Author: Danielle Steel
Publisher: Delacourt Press
The plumbing leaked; the furniture was rescued from garage sales. And every inch was being restored to its original splendor—even as a relationship fell apart. Owner of a struggling art gallery and newly separated from her boyfriend, Francesca Thayer does the math and then the unimaginable. She puts out an advertisement for boarders, and soon her Greenwich Village house becomes a whole new world. First comes Eileen, a pretty L.A. transplant, now a New York City schoolteacher. Then there’s Chris, a young father struggling for custody of his seven-year-old son. The final tenant is Marya, a celebrated cookbook author hoping to heal after the death of her husband. Over the course of one amazing, unforgettable, life-changing year, the house at 44 Charles Street fills with laughter, heartbreak, and, always, hope. In the hands of master storyteller Danielle Steel, it’s a place those who visit will never want to leave.
44 Charles Street is the latest by Danielle steel. The story was pleasant enough but nothing exciting. I liked the theme of second chances, learning to let go of the past and moving ahead with your life. The characters were pretty well written, however, they were a bit frustrating. I felt that Francesca was incredibly naive for a 35 YO who owns her own art studio. With parents like hers, I would have thought she would be a little more worldly. I was disturbed by the way the roommates handled the situation of domestic abuse of one of their own. They claim to care about Eileen, yet don't really do anything to help her. I couldn't see how they were really shocked at the outcome of her situation. I felt that part of the book was unnecessary and didn't really add anything to the story. Also, I kept waiting for something to happen. Nothing ever really does.
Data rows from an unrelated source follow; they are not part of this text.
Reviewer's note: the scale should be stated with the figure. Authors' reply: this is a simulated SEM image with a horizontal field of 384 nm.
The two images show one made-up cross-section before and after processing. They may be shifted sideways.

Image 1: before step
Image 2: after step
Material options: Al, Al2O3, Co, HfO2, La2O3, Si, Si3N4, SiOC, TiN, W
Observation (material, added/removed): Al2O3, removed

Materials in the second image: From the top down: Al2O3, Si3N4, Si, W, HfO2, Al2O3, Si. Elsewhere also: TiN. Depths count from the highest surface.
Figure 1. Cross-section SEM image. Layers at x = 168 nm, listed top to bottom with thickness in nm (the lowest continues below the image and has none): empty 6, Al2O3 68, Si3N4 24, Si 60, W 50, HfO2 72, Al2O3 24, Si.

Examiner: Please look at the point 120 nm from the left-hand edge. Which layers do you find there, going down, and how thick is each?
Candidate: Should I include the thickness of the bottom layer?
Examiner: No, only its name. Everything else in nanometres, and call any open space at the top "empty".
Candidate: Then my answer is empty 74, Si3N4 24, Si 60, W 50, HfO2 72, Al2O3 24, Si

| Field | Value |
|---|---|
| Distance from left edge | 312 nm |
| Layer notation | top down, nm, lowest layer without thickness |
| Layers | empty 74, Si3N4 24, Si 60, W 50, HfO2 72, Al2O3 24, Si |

It think the idea for the book was good, but the writing just didn't hold up for me. I think this story would have worked better in an anthology. It just didn't have enough to sustain a full novel. I was surprised at all of the repetition in the writing. The same ideas were repeated over and over. For example, how many times do I need to be told that Francesca doesn't like Internet dating or think it is a good idea? Cut out a lot of the repetition and you have a nice novella.
This is my first Danielle Steele novel. I'm not sure if this is her usual way of writing. If it is, I'm not sure I would read another by her.